Mexico
Benjamín Santamaría Ochoa
Benjamín Santamaría Ochoa is an accomplished writer, poet, actor, teacher
and longstanding activist for the human rights of children. He fled Mexico
in the summer of 2002 after his lawyer was shot to death by assailants who
left a note behind which threatened some colleagues involved with her on
human rights issues. He published two books in Spanish aimed at raising
youth awareness of social justice issues: Don't Forget, Mexico 68, a short
novel on the massacre of students in Mexico, supported by the CIA, and
Colour your Rights (Only For Those Children by Heart), a friendly version of
the UN Convention on the Rights of the Child. In 1997 he was appointed the
first Ombudsman for the children of Durango, north of Mexico.

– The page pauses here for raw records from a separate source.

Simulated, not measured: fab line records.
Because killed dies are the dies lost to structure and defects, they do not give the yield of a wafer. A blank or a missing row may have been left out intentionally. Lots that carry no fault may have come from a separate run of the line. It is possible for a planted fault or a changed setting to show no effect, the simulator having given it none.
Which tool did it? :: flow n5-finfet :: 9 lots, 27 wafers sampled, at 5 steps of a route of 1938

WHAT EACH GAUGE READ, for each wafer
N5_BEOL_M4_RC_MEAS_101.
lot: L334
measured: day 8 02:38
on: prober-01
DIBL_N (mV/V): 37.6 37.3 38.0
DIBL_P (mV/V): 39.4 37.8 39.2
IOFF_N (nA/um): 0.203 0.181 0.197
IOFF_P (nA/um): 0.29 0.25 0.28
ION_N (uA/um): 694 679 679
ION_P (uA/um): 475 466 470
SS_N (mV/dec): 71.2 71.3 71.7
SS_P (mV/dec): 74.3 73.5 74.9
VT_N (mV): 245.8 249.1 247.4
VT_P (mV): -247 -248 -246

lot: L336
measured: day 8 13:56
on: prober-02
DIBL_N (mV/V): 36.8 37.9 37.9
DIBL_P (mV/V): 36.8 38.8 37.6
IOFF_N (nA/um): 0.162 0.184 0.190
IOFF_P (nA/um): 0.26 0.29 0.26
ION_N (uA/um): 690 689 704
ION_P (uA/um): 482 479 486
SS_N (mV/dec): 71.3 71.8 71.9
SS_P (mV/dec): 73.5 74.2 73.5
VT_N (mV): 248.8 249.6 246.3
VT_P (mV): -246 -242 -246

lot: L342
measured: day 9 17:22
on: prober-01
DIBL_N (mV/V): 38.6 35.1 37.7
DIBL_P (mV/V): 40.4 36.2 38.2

Street kids gave him the name of The Monkey King while working for them in
Mexico City.
He had lead, presented and directed several Popular Theatre plays for children and youth in the USA and South America. In Canada he presented several versions of the play Acting for a Radical Childhood. He has presented The Sacred Training to Liberate all Desert Roses, a play on human trafficking, workshops, storytelling and lectures in colleges, cultural centres and universities.
Benjamín Santamaría has a youth novel called Tales of the Monkey King, published in Canada by Tundra Books. He is working on several manuscripts for children and young readers: The Forbidden Report of the Children of Durango (based on the report which prompted threats in Durango, turned into a realistic horror novel), The Colour of the Street (a poetic novel that tells the hidden history of the American Continent) and a new version of the UN Convention on the Rights of the Child, made with stories from all cultures, times and civilizations from around the world. He also wrote an adult poetry booklet called Zen Poetics, and a memoir of his experience as a refugee in Canada.
Currently he is the founder and Executive Director of a non-profit organization called Desert Roses, the aim of which is to raise awareness of human rights issues and to promote self realization among youth and children.
Ari Belathar
Ari Belathar (formerly known as Emma Ari Beltrán) is a Mexican poet and playwright in exile. Between 1994 and 2001 she facilitated creative writing and popular theatre workshops for indigenous women and children throughout Mexico and founded the first Mexican community radio station during the student strike at the National Autonomous University of Mexico in 1999. After being kidnapped and tortured by the Mexican National Army in 2001 due to her work as an independent journalist and human rights activist, she escaped to Canada. A participant in Artscape's Gibraltar Point International Artists Residency Program, she has published poetry in literary journals and anthologies around the world. Belathar served as Writer-in-Residence through PEN Canada's Writers in Exile Program at the University of Windsor in 2006, that same year she took part in the Wired Writing Studio at the Banff Centre for the Arts. In 2009, Brandon University appointed Belathar as the university's first Writer-in-Residence. As a result of this nine-month appointment, Belathar published her first collection of poetry in English, The Cities I Left Behind by Radish Press. In the summer of 2010 Scirocco Drama published The Taxi Project a collective play about exile, originally produced by PEN Canada and ARC Collective, with Ari Belathar as lead-writer.